Location! Location! Location!
23 March 2003
My daughter Corrie, at the age of fourteen, has developed all those finely-tuned behaviours for relieving a parent of money that are a natural by-product of adolescence. I swear she can smell or hear a wallet being opened from 50 metres. Usually I duck her impulses or suddenly urgent needs (“Dad, I really NEED those new shoes to go with the jeans I bought last time you opened your wallet”).
Right now, however, she’s got me over a barrel, and she knows it. Her gaze is unflinching, her eyes brimful with dollar signs, her hand as steady as the taxman’s. I owe her $750.00. To my greater discomfort, I know this debt could have been avoided. You see, it’s a gambling debt. I rolled the dice and lost.
I count my cash - $147.00. It’s no use going to the bank for a loan, my credit rating is zip. The only thing I can do is mortgage some property. What will it be? Vine Street? Piccadilly? The Waterworks?
I’ve always been terrible at Monopoly. In fact, I believe I’m on a thirty year losing streak, which doesn’t look like breaking in this game. My siblings still remind me what an atrocious loser I was at Corrie’s age (I owned the Monopoly set and used to regularly up-end the board and walk off with it). My downfall has been an abiding ignorance of the old real estate mantra: location, location, location.

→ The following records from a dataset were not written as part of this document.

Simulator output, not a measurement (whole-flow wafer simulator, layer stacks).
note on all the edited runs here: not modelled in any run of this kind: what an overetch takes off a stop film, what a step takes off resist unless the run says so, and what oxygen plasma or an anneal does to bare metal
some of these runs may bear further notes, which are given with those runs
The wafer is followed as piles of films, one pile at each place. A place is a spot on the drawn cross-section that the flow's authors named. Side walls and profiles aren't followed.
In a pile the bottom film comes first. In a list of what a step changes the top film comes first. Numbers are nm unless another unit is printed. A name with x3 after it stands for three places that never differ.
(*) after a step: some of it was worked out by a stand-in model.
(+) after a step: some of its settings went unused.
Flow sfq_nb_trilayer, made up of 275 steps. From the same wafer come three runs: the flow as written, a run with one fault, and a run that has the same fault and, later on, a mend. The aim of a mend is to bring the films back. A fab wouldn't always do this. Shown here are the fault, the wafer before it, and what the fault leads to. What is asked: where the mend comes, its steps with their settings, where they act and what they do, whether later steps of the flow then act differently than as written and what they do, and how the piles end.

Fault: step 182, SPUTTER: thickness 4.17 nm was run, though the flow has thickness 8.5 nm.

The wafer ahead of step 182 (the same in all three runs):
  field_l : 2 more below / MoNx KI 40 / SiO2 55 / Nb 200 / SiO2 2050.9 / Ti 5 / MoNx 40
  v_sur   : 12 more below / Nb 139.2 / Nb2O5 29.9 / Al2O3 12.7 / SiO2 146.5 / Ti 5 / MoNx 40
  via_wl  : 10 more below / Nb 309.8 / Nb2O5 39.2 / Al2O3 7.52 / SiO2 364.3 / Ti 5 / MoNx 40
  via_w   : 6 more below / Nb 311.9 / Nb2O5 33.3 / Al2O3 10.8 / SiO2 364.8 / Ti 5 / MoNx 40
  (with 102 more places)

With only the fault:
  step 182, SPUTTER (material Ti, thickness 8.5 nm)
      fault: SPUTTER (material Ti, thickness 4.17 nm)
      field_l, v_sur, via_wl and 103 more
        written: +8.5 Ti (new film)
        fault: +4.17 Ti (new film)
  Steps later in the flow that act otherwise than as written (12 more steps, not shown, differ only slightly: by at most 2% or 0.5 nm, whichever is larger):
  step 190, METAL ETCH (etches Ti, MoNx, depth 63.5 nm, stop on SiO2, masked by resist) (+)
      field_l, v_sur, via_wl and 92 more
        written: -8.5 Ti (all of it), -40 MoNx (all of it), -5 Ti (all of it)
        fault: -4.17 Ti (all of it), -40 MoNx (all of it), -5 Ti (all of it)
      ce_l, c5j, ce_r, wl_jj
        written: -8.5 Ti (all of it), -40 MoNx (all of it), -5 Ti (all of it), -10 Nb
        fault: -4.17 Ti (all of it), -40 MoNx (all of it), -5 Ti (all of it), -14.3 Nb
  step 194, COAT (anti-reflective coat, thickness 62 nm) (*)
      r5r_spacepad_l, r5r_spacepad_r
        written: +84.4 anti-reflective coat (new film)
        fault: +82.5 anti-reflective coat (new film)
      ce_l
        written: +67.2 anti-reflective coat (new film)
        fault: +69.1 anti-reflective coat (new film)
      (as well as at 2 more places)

Take tonight’s game, for example. I couldn’t resist buying Pentonville Road and The Angel, Islington. I even bought ridiculous Whitechapel – rent $4.00. I always fall for them because they’re cheap to buy and cheap to build on. I seem unable to learn that they earn pitiful rents and have no capital gain. Corrie, a natural entrepreneur, went for the top end of the market. Right now, my pale yellow counter sits on Regent-Street-with-three-houses. $750.00 please.
What’s really dispiriting is that this defect of character spreads into my life. I’m appallingly bad at buying houses. The first house Sylvia and I bought was wrong in about every possible way, except one – we adored it. It was a gorgeous wooden cottage with exposed beams and leadlight windows, lots of kauri and a mezzanine floor with sleeping platform. It was like a housetruck that had subsided gracefully onto a New Brighton sand dune. It was funky.
Only gradually did reality dawn: the sagging foundations, the non-existent drains, the rock-fiend neighbour who played Jimmy Hendrix VERY LOUDLY at all hours (he played rather well, but there’s only so much Hendrix anybody can take). It was in the wrong suburb. It was on the wrong street. It was on the wrong part of the wrong street. We had this family joke that I was the only person in the neighbourhood who got out of bed to go to work in the mornings. It was true.
Mind you, I’m convinced that luck plays a big part in successful property management. Take this game of Monopoly. I haven’t collected $200.00 for passing GO for the last eight rounds. Each time I pass GO I either land on Income Tax (“$200.00 please”, says the bank) or on King’s Cross Station, which is $200.00 rent to Corrie, who owns all the stations. In the last round I thought I’d cleared the hurdles. I landed on Chance, picked up a card that made me go back three spaces, right back to Income tax. It’s wrong, I agree, to expect handouts in life. But surely Monopoly could be a little kinder?
Our second house came much closer to being perfect. You know how real estate agents encourage you to buy the worst house on the best street? Well, we nearly pulled it off, only we bought the best house on the worst street. It was a lovely family home, with a large ragged section that we developed into a stunning garden, all-aluminium joinery, and an enormous in-ground swimming pool. We were very happy there, until we realized that Corrie and Marjan, at the ages of five and three, had memorized all the words of all the drinking songs sung by our hoonish neighbours. We decided to move to Mid-Canterbury.
Our mistake was that we didn’t sell our lovely family home – we rented it. Do not ever rent your family home. You will watch the beautiful garden revert to a tangled wilderness, the swimming pool become a slime-filled mire. The all-aluminium joinery will corrode and leak, that special shrub your godmother gave you before she died will be poisoned by an over-zealous cocker spaniel. The property market will sag. The retaining wall will crack. The hot water cylinder will explode.
You could end up, as I am now, selling off your houses at a fraction of their real value, to pay your Monopoly debt to your fourteen year old daughter. It seems such a fine, and random, line between success and failure. A few minutes ago I had a hotel on Bow Street, plenty of money and a Get Out Of Jail Free card. Now, my portfolio is a shattered wreck, cast upon a reef of mortgages. I count out the last of the $750.00 and prepare to roll the dice.
After six years in Mid-Canterbury - carefree years of renting – we are once more looking for a house to buy. This time I’m sure we’ll get it right: a good house, in a good part of town, with great neighbours and excellent prospects.
I roll the dice. A two and a one. I move my counter. One. Oxford Street. Two. Community Chest. Three. Bond Street. Corrie is merciless.
“Uh huh! Bond-Street-with-three-houses. That will be $900.00 thanks.”
Then again, perhaps my life is doomed to mirror my fortunes in Monopoly. So, if you have a crummy, over-priced, run-down old dump of a house in the wrong part of town, give me a call. I’ll be the sucker who answers the phone.